LONDON, Feb 28 (Reuters) - U.S. Treasuries rose in Europe on Thursday, as concern that politicians will struggle to reach a deal to stop growth-crimping spending cuts from kicking in from Friday prompted demand for low risk debt.
President Barack Obama and Republican congressional leaders have yet to reach a deal to avert the $85 billion worth of spending cuts known as the 'sequester" which economists say will hurt the economy.
The looming deadline offset a positive backdrop for equities after Federal Reserve Chairman Ben Bernanke reassured markets its bond purchases would continue.
"Bernanke let the markets know that the Fed will continue its stimulus for a while, which was a relief for stocks and undermined some demand for bonds, but it's hard to sell bonds with the 'sequester' issue unresolved," said a fixed-income fund manager at a Japanese asset management firm.
The benchmark 10-year T-note was last 6/32 up in price to yield 1.88 percent, 2 basis points less than in late U.S. trade on Wednesday while the 30-year T-bond price was 11/32 higher in price to yield 3.08 percent.
"Treasuries are better bid today. We're seeing buying on dips but ultimately I think they might reach a last minute deal (to avert the spending cuts)," one London-based trader said.

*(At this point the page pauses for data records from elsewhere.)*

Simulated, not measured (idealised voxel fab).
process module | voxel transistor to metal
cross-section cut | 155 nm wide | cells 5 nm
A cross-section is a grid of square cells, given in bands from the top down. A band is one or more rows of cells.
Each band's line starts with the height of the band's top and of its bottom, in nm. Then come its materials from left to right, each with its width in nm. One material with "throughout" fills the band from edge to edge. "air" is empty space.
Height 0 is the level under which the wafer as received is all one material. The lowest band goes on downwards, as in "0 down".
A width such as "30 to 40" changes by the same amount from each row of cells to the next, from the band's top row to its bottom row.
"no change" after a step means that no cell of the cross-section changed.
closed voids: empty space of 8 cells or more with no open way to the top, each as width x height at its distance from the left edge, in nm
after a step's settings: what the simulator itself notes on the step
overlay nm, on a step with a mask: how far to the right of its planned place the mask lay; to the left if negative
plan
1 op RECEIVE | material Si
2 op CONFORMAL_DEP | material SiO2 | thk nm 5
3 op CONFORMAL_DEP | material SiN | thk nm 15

Some strategists disagree, seeing protracted negotiations with the uncertainty expected to keep intact demand for low risk government debt.
"In our opinion, the market is displaying a degree of complacency in this regard," Lloyds strategists said in a note.
"Although the immediate sequestration effects may well not impact too greatly, the fact that the GOP seems unlikely to shift its stance over the foreseeable future implies a potentially protracted period of political impasse."